Monitoring inactivity at scale

Most monitoring systems monitor activity: your CPU utilisation, your disk space, your emails sent count. But many times we need to monitor inactivity, like knowing when a server is not accessible anymore, when a queue worker has stopped picking up new jobs or when an agent hasn’t called home for a while.

Monitoring inactivity is easy at a small scale, but can become tricky at scale. How can you make sure all of your 10,000 agents call back home at least once a minute?

Here I am going to tell you about our approach producing alerts on agents missing a callback home (skipping heartbeats)

Introduction

All servers deployed with Cloud 66 run an open source agent which does two things:

Detect IP changes of the server
Send a heartbeat every 1 minute to tell us the server is up and running

IP changes happen on some cloud providers when a hard restart of the server happens. By monitoring IP changes (internal, private, public, IPv4 and IPv6) we can make sure DNS records, firewalls, load balancers and clusters of servers in a stack are always up-to-date.

A missing heartbeat could mean a network issue between the server and Cloud 66 servers, a satirised CPU on the server (no time to send a heartbeat) or a server crash.

We want to know about those issues as soon as possible and take action: alerting the customer, reconfiguring the rest of the cluster if needed and perhaps modifying firewalls.

But how would you detect a skipping heartbeat in 1 of 10,000 servers?

Here is how we did it

Although we want to know about a missing heartbeat as soon as possible, we also don’t want to have a lot of false positives when a heartbeat is missed but the server is ok and is going to send the next one just fine.

Our threshold is 10 minutes for most use cases: 10 missing heartbeats in a row and we are going to raise an alert.

The bulk of the hard work is done by Redis.

We start by having 11 Redis Sets in Redis:

primary, minute_1, minute_2, minute_3, … minute_9, missing.

The first time a heartbeat is received from a new agent, its agent ID is stored in the primary Set, and all other sets are scanned for the agent ID. If the agent ID is found in any of the sets, it is removed from it.

Every minute, a job runs and moves all agent IDs from the primary to minute_1 and all agent IDs from minute_1 to minute_2 set and all anent IDs from minute_2 to minute_3 and so on. You get the idea. By the end, any agent IDs in minute_9 set will be moved to the missing set.

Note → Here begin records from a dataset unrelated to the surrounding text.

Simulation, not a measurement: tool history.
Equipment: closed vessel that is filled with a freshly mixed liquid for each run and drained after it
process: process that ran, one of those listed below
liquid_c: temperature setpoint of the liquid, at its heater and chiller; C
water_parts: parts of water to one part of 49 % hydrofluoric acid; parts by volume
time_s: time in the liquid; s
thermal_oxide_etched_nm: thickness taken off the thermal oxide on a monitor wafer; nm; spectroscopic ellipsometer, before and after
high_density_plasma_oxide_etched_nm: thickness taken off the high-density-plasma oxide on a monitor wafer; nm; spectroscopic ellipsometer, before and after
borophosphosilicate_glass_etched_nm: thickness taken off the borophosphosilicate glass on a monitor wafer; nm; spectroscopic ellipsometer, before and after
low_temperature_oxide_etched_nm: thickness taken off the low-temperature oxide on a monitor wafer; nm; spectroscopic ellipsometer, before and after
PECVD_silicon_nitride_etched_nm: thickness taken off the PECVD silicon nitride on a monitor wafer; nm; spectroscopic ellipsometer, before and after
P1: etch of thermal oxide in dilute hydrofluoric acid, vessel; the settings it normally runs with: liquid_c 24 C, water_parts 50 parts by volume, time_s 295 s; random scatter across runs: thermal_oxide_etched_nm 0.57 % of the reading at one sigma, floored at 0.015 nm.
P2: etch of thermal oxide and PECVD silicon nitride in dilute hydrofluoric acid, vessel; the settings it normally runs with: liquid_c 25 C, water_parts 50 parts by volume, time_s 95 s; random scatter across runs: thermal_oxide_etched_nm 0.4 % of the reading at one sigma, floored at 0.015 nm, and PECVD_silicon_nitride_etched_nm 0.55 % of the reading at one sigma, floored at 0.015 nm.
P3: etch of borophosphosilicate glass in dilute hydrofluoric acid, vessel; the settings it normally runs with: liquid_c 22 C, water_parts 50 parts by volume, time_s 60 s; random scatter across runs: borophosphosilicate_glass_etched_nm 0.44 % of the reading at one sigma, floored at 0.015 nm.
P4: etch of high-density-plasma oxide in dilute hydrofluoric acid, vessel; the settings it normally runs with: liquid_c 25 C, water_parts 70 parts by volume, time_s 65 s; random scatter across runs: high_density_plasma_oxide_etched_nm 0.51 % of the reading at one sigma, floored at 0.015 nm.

Once that’s done, any agent IDs in the missing set have been missing 10 heartbeats in a row.

Cloud 66 Missing Heartbeat Detection

A Redis Set can store up to 4 billion items, so we should be good for a while! Also by using Sorted Sets, the scan time for agent IDs is very fast.

The only issue with this approach is that each agent should send at least one heartbeat to be tracked. This can be fixed by adding each new agent to the primary set automatically.